Injunction dysfunction - Page 3

City attorney uses controversial tool against gang violence, a move critics and gang members say may do more harm than good
Rev. Reynaldo Woods and Michael Green of Up from Darkness
Photo by Nathan Weyland

Two beat officers from the Northern Station stood in the distance and oversaw an impromptu football game between juveniles and alleged gang members.

A clipping of a newspaper article hangs on the wall in the community center; it's about how director Spike Lee is urging inner-city youths to make films about their experience growing up with violence and to use the Internet to broadcast them to others.

Given a camera, Shaw has done just that. During a recent visit to Plaza East, he was using iMovie to edit a video that he planned to post on YouTube. On the video, an older black man says, "Now it's time to look at what's going on, not what's happened in the past."

Nas's "I Know I Can" plays on Hannibal Thompson's video as he flatly explains how the area is deprived of proper resources and lacks preventative measures. Thompson, a 20-year-old named in one of the injunctions as a member of Eddy Rock, says six of his friends have been murdered since 2005 — three of them less than a block away, at Eddy and Laguna, where cameras affixed to streetlights are meant to deter criminal activity. He said increased police presence and the work of Woods have led to the decrease in violence, something he embraces.

"The best thing that ever happened to this community was the 24-hour police patrol. That's way better than the injunction," he said. "They should have done that years ago."

Casciato doesn't doubt that Eddy Rock, which has terrorized residents for years, might have turned the corner. But he calls the injunctions one additional tool to fight the long-term battle against gang violence. Casciato said it was too soon to tell how an injunction would affect regular police procedure. Like others in the community, though, he emphasized the effectiveness of outreach work.

"There has been a great collaborative effort on the community's part," Casciato said. On gang members reforming themselves, he said, "I'm sure they did. Success is going to come from within, not from the outside. All our efforts are for naught if there's no buy-in."

Under the current terms of the injunctions, the aforementioned barbecue would be prohibited, since it involved literally the whole gang. The targeted individuals could freely associate with one another inside the community center but would need to go in and out separately, which critics say is not a realistic scenario. If targeted members violate the injunctions, they can be charged with misdemeanors and put in jail for up to five days.

The injunction tactic "undermines antiviolence efforts of community advocates and organizations working in the Western Addition, like Woods, by effectively preventing the individuals most in need of support services from participating in them," Fox-Davis wrote in an e-mail.
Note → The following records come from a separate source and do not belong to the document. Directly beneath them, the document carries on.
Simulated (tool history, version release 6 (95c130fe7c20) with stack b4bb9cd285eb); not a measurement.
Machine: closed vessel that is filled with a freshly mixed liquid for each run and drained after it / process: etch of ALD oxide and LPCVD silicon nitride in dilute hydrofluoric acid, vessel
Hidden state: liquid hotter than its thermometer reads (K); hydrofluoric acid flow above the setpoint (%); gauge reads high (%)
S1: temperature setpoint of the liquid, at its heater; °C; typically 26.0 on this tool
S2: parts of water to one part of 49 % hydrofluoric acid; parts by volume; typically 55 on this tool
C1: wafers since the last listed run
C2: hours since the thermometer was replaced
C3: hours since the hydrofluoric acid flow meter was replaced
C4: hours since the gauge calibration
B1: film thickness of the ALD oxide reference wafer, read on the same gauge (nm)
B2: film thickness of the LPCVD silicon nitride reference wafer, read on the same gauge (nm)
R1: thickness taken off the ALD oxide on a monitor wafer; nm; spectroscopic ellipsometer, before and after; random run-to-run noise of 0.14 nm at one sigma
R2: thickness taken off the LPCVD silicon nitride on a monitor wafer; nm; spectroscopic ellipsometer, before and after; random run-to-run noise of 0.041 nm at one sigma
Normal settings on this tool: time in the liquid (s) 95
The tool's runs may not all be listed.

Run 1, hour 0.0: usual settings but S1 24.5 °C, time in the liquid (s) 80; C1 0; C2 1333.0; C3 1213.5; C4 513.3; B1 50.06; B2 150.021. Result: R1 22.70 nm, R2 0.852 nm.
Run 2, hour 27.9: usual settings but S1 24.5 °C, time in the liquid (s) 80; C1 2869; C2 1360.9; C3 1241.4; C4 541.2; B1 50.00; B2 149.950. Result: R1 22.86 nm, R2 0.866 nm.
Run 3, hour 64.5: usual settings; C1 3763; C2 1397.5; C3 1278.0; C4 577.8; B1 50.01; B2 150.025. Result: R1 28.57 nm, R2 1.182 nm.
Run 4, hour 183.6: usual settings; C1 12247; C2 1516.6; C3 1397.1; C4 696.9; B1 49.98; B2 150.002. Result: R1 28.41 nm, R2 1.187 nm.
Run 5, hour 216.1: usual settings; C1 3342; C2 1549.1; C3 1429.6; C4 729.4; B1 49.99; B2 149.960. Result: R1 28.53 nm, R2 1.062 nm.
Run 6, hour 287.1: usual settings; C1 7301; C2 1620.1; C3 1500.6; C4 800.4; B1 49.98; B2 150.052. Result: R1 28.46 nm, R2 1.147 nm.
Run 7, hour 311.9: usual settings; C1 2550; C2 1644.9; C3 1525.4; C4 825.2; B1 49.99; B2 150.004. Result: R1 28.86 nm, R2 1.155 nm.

Herrera and his deputies submitted more than 4,000 pages of evidence, including expert declarations from the gang task force, which detailed the reign of terror of the three gangs. He said they've been careful to name only shot callers in the injunctions and to carefully detail the case against them.

Fox-Davis and other critics contend the Western Addition injunction is too broad, unlike the first one in Oakdale, which only covered four square blocks. A total of 15 blocks are designated as the "safety zone" in the Western Addition, stretching from Eddy and Gough in the east to Eddy and Webster in the west, bordered by Turk and Ellis to the north and south, for Eddy Rock.

For Chopper City and KOP — which had in the past aligned themselves against Eddy Rock — the safety zone is a six-block area north of Turk to Ellis, between Divisadero and Steiner, which includes the Marcus Garvey and Martin Luther King housing complexes.